On 2016-03-16 16:58, Heath Albritton wrote:
The rule of thumb is to match the journal throughput to the OSD
throughout.  I'm seeing ~180MB/s sequential write on my OSDs and I'm
using one of the P3700 400GB units per six OSDs.  The 400GB P3700
yields around 1200MB/s* and has around 1/10th the latency of any SATA
SSD I've tested.

I put a pair of them in a 12-drive chassis and get excellent
performance.  One could probably do the same in an 18-drive chassis
without any issues.  Failure domain for a journal starts to get pretty
large at they point.  I have dozens of the "Fultondale" SSDs deployed
and have had zero failures.  Endurance is excellent, etc.

*the larger units yield much better write throughout but don't make
sense financially for journals.

-H

On Mar 16, 2016, at 09:37, Nick Fisk <nick@xxxxxxxxxx> wrote:

-----Original Message-----
From: ceph-users [mailto:ceph-users-bounces@xxxxxxxxxxxxxx] On Behalf Of
Stephen Harker
Sent: 16 March 2016 16:22
To: ceph-users@xxxxxxxxxxxxxx
Subject: Re:  SSDs for journals vs SSDs for a cache tier,
which is
better?

On 2016-02-17 11:07, Christian Balzer wrote:

On Wed, 17 Feb 2016 10:04:11 +0100 Piotr Wachowicz wrote:

Let's consider both cases:
Journals on SSDs - for writes, the write operation returns right
after data lands on the Journal's SSDs, but before it's written
to the backing HDD. So, for writes, SSD journal approach should
be comparable to having a SSD cache tier.
Not quite, see below.
Could you elaborate a bit more?

Are you saying that with a Journal on a SSD writes from clients,
before they can return from the operation to the client, must end up
on both the SSD (Journal) *and* HDD (actual data store behind that
journal)?

No, your initial statement is correct.

However that burst of speed doesn't last indefinitely.

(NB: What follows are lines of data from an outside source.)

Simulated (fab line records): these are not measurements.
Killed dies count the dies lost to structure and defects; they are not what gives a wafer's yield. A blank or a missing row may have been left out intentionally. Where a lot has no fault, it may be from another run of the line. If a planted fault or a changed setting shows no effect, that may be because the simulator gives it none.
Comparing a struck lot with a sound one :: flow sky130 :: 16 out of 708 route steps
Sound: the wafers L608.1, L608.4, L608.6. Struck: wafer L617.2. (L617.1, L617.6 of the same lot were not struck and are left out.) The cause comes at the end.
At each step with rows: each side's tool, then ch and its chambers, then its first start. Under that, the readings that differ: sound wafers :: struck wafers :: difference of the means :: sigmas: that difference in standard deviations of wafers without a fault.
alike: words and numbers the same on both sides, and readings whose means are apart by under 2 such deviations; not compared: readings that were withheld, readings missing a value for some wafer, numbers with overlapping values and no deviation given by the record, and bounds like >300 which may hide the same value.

Aside from the size of the journal (which is incidentally NOT the most limiting factor) there are various "filestore" parameters in Ceph, in
particular the sync interval ones.
There was a more in-depth explanation by a developer about this in
this ML, try your google-foo.

For short bursts of activity, the journal helps a LOT.
If you send a huge number of for example 4KB writes to your cluster,
the speed will eventually (after a few seconds) go down to what your
backing storage (HDDs) are capable of sustaining.

(Which SSDs do you plan to use anyway?)

Intel DC S3700
Good choice, with the 200GB model prefer the 3700 over the 3710
(higher sequential write speed).

Hi All,

I am looking at using PCI-E SSDs as journals in our (4) Ceph OSD nodes,
each
of which has 6 4TB SATA drives within. I had my eye on these:

400GB Intel P3500 DC AIC SSD, HHHL PCIe 3.0

but reading through this thread, it might be better to go with the P3700
given
the improved iops. So a couple of questions.

* Are the PCI-E versions of these drives different in any other way than
the
interface?

Yes and no. Internally they are probably not much difference, but the
NVME/PCIE interface is a lot faster than SATA/SAS, both in terms of minimum
latency and bandwidth.


* Would one of these as a journal for 6 4TB OSDs be overkill (connectivity
is
10GE, or will be shortly anyway), would the SATA S3700 be sufficient?

Again depends on your use case. The S3700 may suffer if you are doing large sequential writes, it might not have a high enough sequential write speed
and will become the bottleneck. 6 Disks could potentially take around
500-700MB/s of writes. A P3700 will have enough and will give slightly lower write latency as well if this is important. You may even be able to run more
than 6 disk OSD's on it if needed.


Given they're not hot-swappable, it'd be good if they didn't wear out in
6 months too.

Probably won't unless you are doing some really extreme write workloads and
even then I would imagine they would last 1-2 years.


I realise I've not given you much to go on and I'm Googling around as
well, I'm
really just asking in case someone has tried this already and has some
feedback or advice..

That's ok, I'm currently running S3700 100GB's on current cluster and new
cluster that's in planning stages will be using the 400Gb P3700's.


Thanks! :)

Stephen

--
Stephen Harker
Chief Technology Officer
The Positive Internet Company.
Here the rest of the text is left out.